BAFA EEW: funding for energy efficiency.
The EEW programme funds company investments that cut energy use, resource consumption, and greenhouse gas emissions. It pays a non-repayable grant of between roughly 10 and 60 percent, with up to EUR 20 million possible for a single project.
At a glance
- Investment grant administered by the Federal Office for Economic Affairs and Export Control (BAFA), under the Federal Ministry for Economic Affairs and Energy.
- Technology-open: funds machinery, plant, and software that improve energy and resource efficiency in industrial and commercial processes.
- Funding rate between about 10 and 60 percent depending on the module and company size, with SME bonuses; up to EUR 20 million grant per single project.
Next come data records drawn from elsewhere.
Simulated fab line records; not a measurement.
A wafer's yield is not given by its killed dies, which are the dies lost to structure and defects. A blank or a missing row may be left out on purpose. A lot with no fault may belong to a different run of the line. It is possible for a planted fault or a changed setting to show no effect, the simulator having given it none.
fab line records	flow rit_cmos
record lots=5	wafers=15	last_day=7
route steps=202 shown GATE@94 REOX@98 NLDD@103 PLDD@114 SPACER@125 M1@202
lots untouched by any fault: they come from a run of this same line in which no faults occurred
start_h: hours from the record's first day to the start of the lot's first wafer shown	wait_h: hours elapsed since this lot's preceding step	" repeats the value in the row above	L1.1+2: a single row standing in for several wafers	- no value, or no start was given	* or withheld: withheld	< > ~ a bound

- Structured in several modules from single components to full transformation plans.
- Alternative route: instead of the BAFA grant, the same measures can be financed with a KfW loan with a repayment subsidy (KfW 295).
- The application must be filed before ordering or starting the measure. Early start forfeits the funding.
- Applications run online through the BAFA portal on the Förderzentrale Deutschland platform.
1. What is EEW?
The purpose of the programme and the kind of company it suits.
EEW is the central funding scheme for companies that want to optimise their energy and material flows. It is part of the federal climate strategy and is run by BAFA. It is open to all sectors but is most relevant for energy-intensive manufacturing, commercial businesses, and municipal facilities. The range is wide: from a small motor replacement to a multi-million plant modernisation. Important to note: building measures such as insulation, windows, or heating replacement are not funded here; EEW funds processes and plant, not the building envelope.
2. The modules
The thematic modules, so you can locate the measure you are planning.
The programme is organised in modules covering different kinds of measure:
- Cross-cutting technologies: purchase and installation of highly efficient electric motors, pumps, fans, and compressed-air generators that replace existing equipment.
- Process heat from renewables: switching process heat supply to renewable sources.
- Measurement, control, and energy management: sensors, control technology, and energy management software (the software must be on the official BAFA list of eligible software and integrated into an energy or environmental management system).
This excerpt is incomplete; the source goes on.